Terumah: What Is Your Tower

Submitted by on February 25, 2017 – 11:47 pmNo Comment | 5,151 views

Choose Your Tower
Two Chassidic Rabbis riding in their carriages met in the middle of a bridge. One carriage was pulled by two old horses, the other, by a team of four powerful stallions. The rabbi with the old horses asked the other, why do you need such strong horses? Answered the other, to get to my destination quickly. And what if you are headed in the wrong direction, asked the first? Then I will make up for lost time more quickly when I turn around and correct course, replied the other.

The gist of their conversation was this: The first rabbi assumed that the other used the expensive showy horses for his own glory. The second rabbi assured him that it was for G-d’s sake. For His glory. The question before us is this, what kind of tower do we live in? Do our possessions and achievements bring glory to us, are they our tower, or are they for G-d’s glory, are they G-d’s tower?

The Torah tells us that in Abraham’s day, there was a people in Babylon that was punished for building a tower. Jewish mystics tells us that the generation of Jews that suffered in Egypt was a reincarnation of the tower generation and with their suffering they atoned for the sin of tower building.[1] What is wrong with building a tower?

Let’s look at what the Torah tells us about the Tower of Babel. They said to each other, “Let us build for ourselves a city, and a tower that reaches the heaven.”[2] Contrast that with the Jewish approach encapsulated by King David, “The Lord is great in the city of our G-d.”.[3]” They built a city for themselves, and their tower reached the heaven to serve their city. We build a city for G-d.

Two Perspectives
G-d provides us with talents, successes, possessions, health, family and friends. We have a nice home and are grateful for all He gives us. Our tower reaches the heaven, we recognize that our tower, our successes, come from heaven. But is it our tower? Is it for our glory? Some of us glorify in our achievements even though we know they came from above. Further, in our prayers we demand more and are not satisfied with what we were given. We go forth and actively storm the heavens, build a tower that reaches the heaven, to seek more and more glory.

Our sages taught that all that G-d created is for His glory, not ours.[4] The city that G-d builds is not our city, it is His city. Our towers, our talents, are not for our glory, they are for His glory. “The Lord is great in the city of our G-d.” You will notice an anomaly though. While the city is not ours, G-d is ours. When you perceive all your achievements as a glory to G-d, you haven’t lost your city, you have gained a G-d.

G-d has no need for a tower. He gives us a tower so that He can have a relationship with us, so that He could become our G-d.

G-d can’t have a relationship with angels because angels perceive that they are part of Him. Just like we can’t have a relationship with our arms or toes because they are part of us. To have a relationship, He had to create an existence that perceives itself as separate from G-d. A people capable of taking credit for the things G-d created; capable of claiming the tower for themselves. And with such people, who perceive themselves outside of G-d, He can have a relationship.

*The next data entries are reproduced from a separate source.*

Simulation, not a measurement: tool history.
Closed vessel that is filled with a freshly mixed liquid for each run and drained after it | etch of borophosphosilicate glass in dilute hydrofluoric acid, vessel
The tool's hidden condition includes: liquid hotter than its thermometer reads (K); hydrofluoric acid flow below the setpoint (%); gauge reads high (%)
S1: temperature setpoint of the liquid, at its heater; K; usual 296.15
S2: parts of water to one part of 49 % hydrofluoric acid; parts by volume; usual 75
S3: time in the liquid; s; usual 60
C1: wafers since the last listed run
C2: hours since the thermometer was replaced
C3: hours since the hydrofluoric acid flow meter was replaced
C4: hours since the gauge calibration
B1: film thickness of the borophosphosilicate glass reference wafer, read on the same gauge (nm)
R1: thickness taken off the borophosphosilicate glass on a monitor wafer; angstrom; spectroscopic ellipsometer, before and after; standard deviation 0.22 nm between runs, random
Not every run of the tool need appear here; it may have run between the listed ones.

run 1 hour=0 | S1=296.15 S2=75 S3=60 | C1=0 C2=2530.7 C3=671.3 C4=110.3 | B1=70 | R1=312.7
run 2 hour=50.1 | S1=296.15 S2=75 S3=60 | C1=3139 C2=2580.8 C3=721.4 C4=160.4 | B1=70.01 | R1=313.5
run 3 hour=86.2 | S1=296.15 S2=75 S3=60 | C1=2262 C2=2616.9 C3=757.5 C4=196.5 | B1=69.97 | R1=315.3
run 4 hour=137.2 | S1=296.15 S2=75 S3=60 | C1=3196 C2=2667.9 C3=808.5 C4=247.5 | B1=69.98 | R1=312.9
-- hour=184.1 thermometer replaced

The only reason we are given a city, a good life, a wonderful family, health, wealth, good standing, is so that we can come to realize that they are not of our making, not for our glory, but for G-d. In other words, He gave us the tower so that He can be our G-d. So that we can choose Him and He can have a relationship with us.

Brick and Stone
The Torah tells us that the Tower of Babel was built with bricks. Our sages commented that there were no stones in Babylon. They did not mean to say that it was impossible to find stones in Babylon. They meant to say that in Babylon people did not give credit to G-d. They took credit for themselves.

Bricks are man made. Stones are natural; made by G-d. Babylonians of that age viewed their achievements as bricks, as man made achievements, so they built a tower out of bricks. Even as they demanded more from G-d, brazenly reaching up with their tower to heaven, demanding more and more, they built it with bricks. Telling G-d in effect, that they will take the credit for whatever He gives. To atone for this, the generation of Jews in Egypt were made to build cities and towers out of bricks.

But they came out of Egypt and built a tabernacle. The tabernacle is like a city and the Holy of Holies is like a tower. But it is not a tower for man, it is a tower for G-d. Today, that we no longer have a temple, our G-dly city is comprised of Torah and Mitzvah, and our tower is comprised of prayer.

Two Languages
Just as it is with towers, so is it with words.[5] There are stone words and brick words. There are G-dly words and words of human convention. Words of Torah and prayer are stone words, words of mundane affairs, of human conventions, are bricks.

There are times in our day that are devoted to bricks and times that are devoted to stones. The question is, which is our tower? Do we invest in the bricks to afford time for the stones, or do we invest in the stones to gain G-d’s blessing for our bricks? The answer to that question determines which tower we are building, the Tower of Babel or the tower of the Holy of Hollies. It determines whether the tower is for our glory or to enable G-d and ourselves to engage in a beautiful relationship.

Put more spiritually, one might say this. Every Jew has a G-dly soul and an animal soul. When we engage in worldly affairs, we use our animal soul. When we engage in G-dly affairs, we use our G-dly soul. The question is this, can we recruit our animal soul to pray with us? Can we recruit our G-dly soul into our mundane affairs? This means, can we come to a point of faith and love for G-d, that even our selfish ego would want to pray and reach out to G-d? Can we reach a point, where every mundane endeavor is an opportunity to enhance G-d’s glory and thus engages our G-dly soul?

If we achieve this, we will have turned bricks into stones. That is the ultimate answer to the Tower of Babel. That is the ultimate Holy of Holies. That is the ultimate exodus from Egypt. The ultimate expression of our relationship with G-d.[6]

[1] Pri Etz Chayim, Shaar Chag Hamatzos.

[2] Exodus 11:3-4.

[3] Psalm 48:2.

[4] Ethics Of Our Fathers, chapter 6.

[5] Stones and words are correlated: Just as stones build a house so do words build a sentence. Just as houses make up a city, so do sentences form an essay. Just as cities make up a country, so do essays make up a book. Etc.

[6] This essay is culled from Torah Ohr Shemot 87b elucidated in Sefer Hamarim Taf Resh Nun Hei pp. 100-107.